ADDITIONAL UNITED STATES JUDGES

MAY 2, 1938.-Committed to the Committee of the Whole House on the state of the Union and ordered to be printed

Mr. SUMNERS of Texas, from the Committee on the Judiciary, submitted the following

REPORT

[To accompany S. 3691]

The Committee on the Judiciary, to whom was referred the bill (S. 3691) to provide for the appointment of additional judges for certain United States district courts, circuit courts of appeals, and certain courts of the United States for the District of Columbia, after consideration, report the same with an amendment with the recommendation that as so amended the bill do pass.

The committee amendment consists of striking out all after the enacting clause of the Senate bill, and inserting the provisions of the bill H. R. 10014 as reported to the House by the Judiciary Committee, with an amendment.

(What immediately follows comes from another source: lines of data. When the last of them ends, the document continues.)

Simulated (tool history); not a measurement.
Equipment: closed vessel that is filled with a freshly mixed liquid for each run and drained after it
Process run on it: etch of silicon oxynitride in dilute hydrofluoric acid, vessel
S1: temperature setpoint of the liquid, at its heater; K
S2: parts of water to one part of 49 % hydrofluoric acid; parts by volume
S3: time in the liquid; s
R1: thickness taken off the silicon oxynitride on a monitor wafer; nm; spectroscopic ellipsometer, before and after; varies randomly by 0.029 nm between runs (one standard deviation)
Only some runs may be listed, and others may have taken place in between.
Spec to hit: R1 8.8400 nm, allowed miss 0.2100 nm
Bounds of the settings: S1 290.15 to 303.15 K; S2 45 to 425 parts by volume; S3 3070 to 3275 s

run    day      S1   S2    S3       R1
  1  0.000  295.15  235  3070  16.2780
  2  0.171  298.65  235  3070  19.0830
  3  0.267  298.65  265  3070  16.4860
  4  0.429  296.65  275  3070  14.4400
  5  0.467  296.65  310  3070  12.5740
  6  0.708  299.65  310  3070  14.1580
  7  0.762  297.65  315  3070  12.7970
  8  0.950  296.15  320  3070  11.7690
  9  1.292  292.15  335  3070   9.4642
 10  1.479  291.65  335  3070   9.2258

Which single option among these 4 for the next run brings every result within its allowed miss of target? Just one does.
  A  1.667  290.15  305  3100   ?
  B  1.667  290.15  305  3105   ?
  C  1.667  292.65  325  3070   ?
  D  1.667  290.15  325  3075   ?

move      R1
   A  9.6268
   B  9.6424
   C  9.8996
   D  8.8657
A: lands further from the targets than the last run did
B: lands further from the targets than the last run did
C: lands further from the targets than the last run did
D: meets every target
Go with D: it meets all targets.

The committee amendment is as follows: Strike out all after the enacting clause of the Senate bill, S. 3691, and insert in lieu thereof the following:

That the President is authorized to appoint, by and with the advice and consent of the Senate, four additional circuit judges, one for each of the following judicial circuits: Second, fifth, sixth, and seventh.

SEC. 2. The President is authorized to appoint, by and with the advice and consent of the Senate, one additional associate justice of the United States Court of Appeals for the District of Columbia.

SEC. 3. Section 2 of the Act entitled "An Act authorizing the appointment of an additional circuit judge for the third circuit", approved June 24, 1936 (49 Stat. 1903) is hereby repealed.